That music turned sub-Saharan Africa upside down.

James Brown turned Africa upside down inside out.

You start from the structure of his music.

You know that was a very powerful rhythmic construction and it was full of black pride and black power.

That music actually gave Africans a point of reference and cultural redefinition.

He says it was around this moment when James Brown Records just fell on West Africa.

Between 64 and 69, Brown consciously trying to bring out the Africanist elements in his music.

What he means is that shift.

In the mid-60s when James Brown went from gospel R ⁇ B to percussive rhythms, chicken scratch guitar, call and response, that's when he blew up in Africa.

And as Michael puts it, it was almost a kind of alchemical transmutation.

He was taking in African rhythms from across the Atlantic and then sending it back to the continent in a new form.

It's like hearing your own voice come back at you, but you recognize it as having been transformed in some profound ways.

Whatever it was, now the Nigerian kids just did not want to hear high life.

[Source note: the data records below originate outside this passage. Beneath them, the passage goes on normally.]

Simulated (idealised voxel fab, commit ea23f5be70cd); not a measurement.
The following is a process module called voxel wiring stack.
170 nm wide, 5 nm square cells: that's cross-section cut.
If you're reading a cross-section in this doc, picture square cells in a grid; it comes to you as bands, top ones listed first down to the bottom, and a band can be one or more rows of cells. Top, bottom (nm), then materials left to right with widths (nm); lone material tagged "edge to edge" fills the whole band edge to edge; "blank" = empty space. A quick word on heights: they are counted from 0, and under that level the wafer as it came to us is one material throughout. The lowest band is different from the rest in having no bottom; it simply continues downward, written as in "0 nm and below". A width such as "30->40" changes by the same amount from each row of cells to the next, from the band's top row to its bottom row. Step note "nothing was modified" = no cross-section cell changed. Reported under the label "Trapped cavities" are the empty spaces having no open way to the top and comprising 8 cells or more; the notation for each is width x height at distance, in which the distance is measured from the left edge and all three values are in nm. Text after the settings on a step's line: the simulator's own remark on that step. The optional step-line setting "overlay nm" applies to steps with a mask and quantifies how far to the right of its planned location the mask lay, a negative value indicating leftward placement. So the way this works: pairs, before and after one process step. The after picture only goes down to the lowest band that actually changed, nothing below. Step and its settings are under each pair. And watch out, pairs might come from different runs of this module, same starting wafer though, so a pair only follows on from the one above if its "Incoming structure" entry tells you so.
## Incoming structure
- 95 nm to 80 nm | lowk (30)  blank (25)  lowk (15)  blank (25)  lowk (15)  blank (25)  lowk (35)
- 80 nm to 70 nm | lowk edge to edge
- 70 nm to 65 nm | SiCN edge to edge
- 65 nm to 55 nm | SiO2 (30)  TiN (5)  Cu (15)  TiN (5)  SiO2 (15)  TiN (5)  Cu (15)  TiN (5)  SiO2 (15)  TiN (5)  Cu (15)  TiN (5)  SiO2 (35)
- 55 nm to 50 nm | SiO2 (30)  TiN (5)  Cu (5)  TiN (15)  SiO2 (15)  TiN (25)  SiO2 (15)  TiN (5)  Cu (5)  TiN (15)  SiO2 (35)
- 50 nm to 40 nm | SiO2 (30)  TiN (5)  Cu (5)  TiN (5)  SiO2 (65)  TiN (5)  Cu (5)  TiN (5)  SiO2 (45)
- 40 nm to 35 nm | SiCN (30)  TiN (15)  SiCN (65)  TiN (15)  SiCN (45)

All they wanted was funk and soul.

Benson says they would hear that over and over.

It gigs.

Play some James Brown.

And Fela didn't want to.

Frustrated and at a loss for direction, Fela apparently thought about giving up.

He gives an interview to a Nigerian newspaper where he complains.

He says he heard from a friend in America that James Brown was covering one of Fella's songs.

And how is that fair?

He sort of suggests that James Brown had stolen his music.

It's a fascinating moment.

James Brown hadn't been to Nigeria yet.

Probably hadn't heard...

Fella yet, but in just a few years, he would come to Nigeria.

He would hear Fela play.

His drummer, Clyde Stubblefield, would apparently sit in the corner at one of Fella's shows and notate the rhythms of Fella's drummer, Tony Allen.

So there was something going on there.

He had an intuition, but it was maybe out of time or something.

In any case, he gives this interview, suggesting that if Americans want African-sounding music, wait till they get the real thing.

Listen to us.

Americans like us.

That's one of the reasons why we travel.

Right after that article was published, Fella got an offer to take his band Kula Libitus on a two-month tour of America to expose the American public to their brand of high life.

This is Velakuti, Fear No Man.

May 1969, Kula Lobitos sets off on a 10-month U.S.

tour.

They perform in Washington, D.C., boom.

Chicago, boom.

San Francisco, boom.

But by the time they get to L.A.,

they're broke and their visas have run out.

Yeah,

it wasn't easy for Fella here.

And this brings us to Sandra Isidore, who is often called the queen of Afrobeat.

If Fella is the king, she's the queen.

You want to check me?

How do I sound to you right now?

You sound okay to me.

How do I sound to you?

My voice carries.

You sound.

The day that I sat down with Sandra in LA, her Afro was dyed bright, sunny yellow.

She wore deep blue lipstick, had massive galaxy earrings, and had a swirling constellation of tiny diamond stars affixed to her face, which caught the light as we talked.

She is very striking, in other words.

Sandra is a singer and a composer.

Her meeting Fela would profoundly shape and change both of their lives.

Their politics, their music.

their trajectories, and also in the process, music history.

So I want to go into her story story for a second.

I'm a country girl that grew up in the city.

Sandra grew up in Watts, California.

She was born in 1938, same year as Phila.

She showed me a picture of her when she was six, standing in front of a mirror holding a doll.

That's a happy little girl growing up, you know, and in a perfect world.

Beautiful neighborhood.

We lived on the corner house.

We had a nectarine tree, apricots, oranges, pomegranates, lemons.

Wow, sounds idyllic.

And you see my little white doll, don't you?

Yeah.

They didn't have black dolls back then.

When she was six, Sandra and her family moved to Compton, which was then an all-white neighborhood.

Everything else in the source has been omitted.